Is retail finally starting to become more humane in the United States? It is not anywhere close to becoming a job that can lead to a decent middle class — or even a lower-middle class — lifestyle, but wages are starting to inch up.
Walmart started the ball rolling with its announcement last week that it will increase wages to $9 an hour. Now TJX Companies, the operators of TJ Maxx and Marshall’s, is the latest nationwide retailer to announce it will also give many of its workers a raise.
In a press release discussing its recent financial performance, the company announced it will raise the minimum wage for its employees to $9 an hour starting in June. That is a slight uptick from current wages, which now range from $8.25 to $8.50 an hour. By 2016, all employees who have six months’ tenure with the company will make a wage of at least $10 an hour.

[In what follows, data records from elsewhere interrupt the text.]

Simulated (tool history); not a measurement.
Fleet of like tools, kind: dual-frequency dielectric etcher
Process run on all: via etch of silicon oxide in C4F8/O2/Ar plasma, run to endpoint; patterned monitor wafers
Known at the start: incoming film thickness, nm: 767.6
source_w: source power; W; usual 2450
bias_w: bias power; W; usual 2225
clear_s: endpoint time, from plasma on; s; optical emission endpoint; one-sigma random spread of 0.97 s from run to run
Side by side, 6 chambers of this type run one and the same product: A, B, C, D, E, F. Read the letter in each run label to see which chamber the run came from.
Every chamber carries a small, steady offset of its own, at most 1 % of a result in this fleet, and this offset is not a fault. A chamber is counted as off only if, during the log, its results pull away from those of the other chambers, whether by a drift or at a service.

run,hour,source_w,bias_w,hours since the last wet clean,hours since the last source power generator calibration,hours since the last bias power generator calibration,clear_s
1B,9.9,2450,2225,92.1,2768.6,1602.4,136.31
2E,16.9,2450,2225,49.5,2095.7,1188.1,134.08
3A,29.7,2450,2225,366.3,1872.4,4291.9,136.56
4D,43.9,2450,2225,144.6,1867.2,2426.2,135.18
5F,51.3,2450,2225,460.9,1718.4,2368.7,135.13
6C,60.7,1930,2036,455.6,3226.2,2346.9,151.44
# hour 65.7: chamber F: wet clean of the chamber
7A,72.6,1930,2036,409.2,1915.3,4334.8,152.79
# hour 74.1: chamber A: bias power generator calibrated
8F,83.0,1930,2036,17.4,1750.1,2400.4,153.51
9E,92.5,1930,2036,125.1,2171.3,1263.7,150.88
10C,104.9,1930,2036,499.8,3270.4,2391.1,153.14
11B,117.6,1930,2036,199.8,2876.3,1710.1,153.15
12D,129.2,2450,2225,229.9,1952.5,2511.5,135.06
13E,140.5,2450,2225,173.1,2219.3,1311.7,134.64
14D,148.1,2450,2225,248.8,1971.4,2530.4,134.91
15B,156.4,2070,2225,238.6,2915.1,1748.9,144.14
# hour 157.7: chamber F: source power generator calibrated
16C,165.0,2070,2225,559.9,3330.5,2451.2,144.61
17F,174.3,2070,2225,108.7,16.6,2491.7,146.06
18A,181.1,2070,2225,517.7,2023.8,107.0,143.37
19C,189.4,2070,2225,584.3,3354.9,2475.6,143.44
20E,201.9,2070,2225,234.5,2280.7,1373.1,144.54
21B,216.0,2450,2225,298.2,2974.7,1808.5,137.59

So, why is the stubborn retail sector slowly changing its ways?
Part of the reason is simple economics. The labor market is actually tightening, with the U.S. jobless rate at a six-year low of 5.6 percent. Retail workers often struggle because even though most work only part-time, it is difficult to land a second job if your work schedule is all over the map. Even if an employee is working only 20 hours a week, that extra $80 or so a month (before taxes, of course) is nothing to sniff at. Workers will jump ship in a heartbeat, and as Costco has long proven, reducing employee turnover by keeping your workforce happy and loyal is a great way to keep costs down. And TJ Maxx’s executives seem to get it.
“At TJX, we attribute our success over the last 38 years primarily to the people we have hired who have remained focused on our mission of delivering consumers amazing values,” said TJX Companies CEO Carol Meyrowitz. “This pay initiative is an important part of our strategies to continue attracting and retaining the best talent in order to deliver a great shopping experience for our customers, remain competitive on wages in our U.S. markets, and stay focused on our value mission.” Happier employees mean customers will open their wallets even more.
Furthermore, as more consumers become more conscious about the stores from which they buy, low wages will continue to fester as a black eye within the retail sector. The employee strikes against Walmart were a constant public relations embarrassment, no matter what kind of spin the company tried to apply to its workers’ grievances.
Furthermore, despite the economic theories that are repeated to us many times over, higher wages can overall boost macroeconomic performance. After all, workers at all pay levels tend to do the same thing with their raises: They spend them. Take a look at Minnesota, for example: Despite a higher minimum wage and other economic policies that conventional wisdom dictates would kill an economy, the Gopher State currently has one of the best performing economies in the U.S. There are always exceptions, but a rising tide such as what is going on in retail can help lift more boats.
Image credit: Anthony92931
Based in California, Leon Kaye is a business writer and strategic communications specialist. He has also been featured in The Guardian, Clean Technica, Sustainable Brands, Earth911, Inhabitat, Architect Magazine and Wired.com. When he has time, he shares his thoughts on his own site, GreenGoPost.com. Follow him on Twitter and Instagram.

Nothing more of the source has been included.